Jojo Rabbit Movie Review: Taika Waititi got worldwide recognition with his Marvel outing, Thor: Ragnarok. Ragnarok reinvigorated the Thor series and is, in my humble opinion, the funniest film in the MCU. Well, that's what you get when you give reins to the man who made the darkly comic and entertaining What We Do In The Shadows. But Taika Waititi isn't someone who is just about the smart laughs; he is also someone who can meld humour into drama and create a very heartwarming narrative. Watch his past films like Boy and the excellent Hunt for the Wilderpeople. Or better, hop to the nearest theatre and watch Jojo RabbitTaika Waititi on ‘Jojo Rabbit's Oscar Nomination, Michael Fassbender’s Comedy Potential and More.
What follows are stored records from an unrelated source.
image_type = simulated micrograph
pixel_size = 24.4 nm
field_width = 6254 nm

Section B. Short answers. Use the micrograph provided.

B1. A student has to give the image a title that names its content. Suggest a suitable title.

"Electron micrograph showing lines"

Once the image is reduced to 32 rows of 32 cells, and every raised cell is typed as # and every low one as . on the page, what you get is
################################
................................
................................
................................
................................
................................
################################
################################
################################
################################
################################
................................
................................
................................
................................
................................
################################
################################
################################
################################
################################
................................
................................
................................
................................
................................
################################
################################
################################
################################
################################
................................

Taika's latest movie is a satirical take on how easy it is for a power-hungry government to brainwash its citizens into believing anything ludicrous. And it is also a touching reminder that despite our gullible exterior, humanity resides in every one of us. Surprisingly, unlike what the trailers portrayed, it is the dramatic portions, more than the black humour, that makes Jojo Rabbit such a wonderful watch.

Jojo Rabbit is about Johannes "Jojo" Betzler (Roman Griffin Davis), a ten-year-old child living in an unnamed city in Nazi-Germany during the fag-end of World War II. He is obsessed with the Nazis and even has Adolf Hitler (Taika Waititi) as his imaginary friend. Living with his charming mother Rosie (Scarlett Johansson), Jojo is sent to Hitler Youth training camp, headed by a cynical Captain Klenzendorf (Sam Rockwell), and his assistants, Finkel (Alfie Allen) and Fräulein Rahm (Rebel Wilson).

In an attempt to prove that he isn't as cowardly as his father who goes missing during a battle, or a 'rabbit' as he is being teased, Jojo gets injured and is left scarred in the face. Sent back home, Jojo is shocked to find out that his mother, a secret anti-Nazi, is hiding a young Jew girl Elsa (Thomasin McKenzie) in the house.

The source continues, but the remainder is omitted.